I learned this from this video (Note: contains 2000 year old bronze phalli) — although it seems like 祖 used in the sense of penis/phallus is a bit of a formal, literary usage, which is seemingly unattested in Sino-Xenic, so this information won't be of much use to you if you're, say, studying Japanese rather than Chinese. So it's only in Chinese where 祖 can mean penis, and only as a very sort of delicate and academic desexualized term for it in compounds like {铜祖|tóngzǔ} ("bronze phallus"), which was the term used in the video. That's my understanding, at least.
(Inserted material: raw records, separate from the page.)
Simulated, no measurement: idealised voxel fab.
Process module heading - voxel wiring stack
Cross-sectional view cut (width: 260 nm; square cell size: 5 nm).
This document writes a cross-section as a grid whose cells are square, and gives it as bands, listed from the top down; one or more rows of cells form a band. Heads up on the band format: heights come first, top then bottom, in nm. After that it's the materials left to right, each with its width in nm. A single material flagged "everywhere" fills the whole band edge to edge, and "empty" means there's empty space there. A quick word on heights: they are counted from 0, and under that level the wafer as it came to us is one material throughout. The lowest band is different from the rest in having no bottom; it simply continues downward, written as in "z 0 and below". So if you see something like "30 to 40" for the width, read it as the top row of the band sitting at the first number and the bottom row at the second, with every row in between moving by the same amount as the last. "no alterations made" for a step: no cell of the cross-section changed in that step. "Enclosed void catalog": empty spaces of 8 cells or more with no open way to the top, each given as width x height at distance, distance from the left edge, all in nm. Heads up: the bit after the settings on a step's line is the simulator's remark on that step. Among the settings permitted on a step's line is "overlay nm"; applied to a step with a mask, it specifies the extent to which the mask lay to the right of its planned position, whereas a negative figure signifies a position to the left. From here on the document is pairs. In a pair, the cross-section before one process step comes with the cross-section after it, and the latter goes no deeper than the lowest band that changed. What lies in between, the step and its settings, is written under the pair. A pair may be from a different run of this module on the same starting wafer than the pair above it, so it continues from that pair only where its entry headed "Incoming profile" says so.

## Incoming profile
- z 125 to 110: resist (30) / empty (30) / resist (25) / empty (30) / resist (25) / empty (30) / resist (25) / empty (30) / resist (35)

It is interestingly enough apparently believed (as one theory among several) that the right half of the character 祖 may in fact originate from an old pictogram of a phallus, "the symbol of the male ancestor"; on the other hand, the radical on the left-hand side (radical 113) on its own already carries a meaning of "ancestor" or "veneration", coming from an old pictogram of an altar.
As for readings, Middle Chinese tsu^X^ bears Standard Chinese zǔ and Cantonese zou^2^. For other readings and other meanings of the character (which are also interesting!) you can check Wiktionary — I've regurgitated enough of that site in this post already.
In any case, "ancestor" and "penis" sharing a character in Chinese reminds me of how in Arabic (and proto-Semitic), "memory" and "penis" share the same triliteral root, ḏ-k-r — that triliteral root, incidentally, gives us the name Zechariah through the Hebrew for "the Lord has remembered", and the Islamic term dhikr through the Arabic for "remembrance".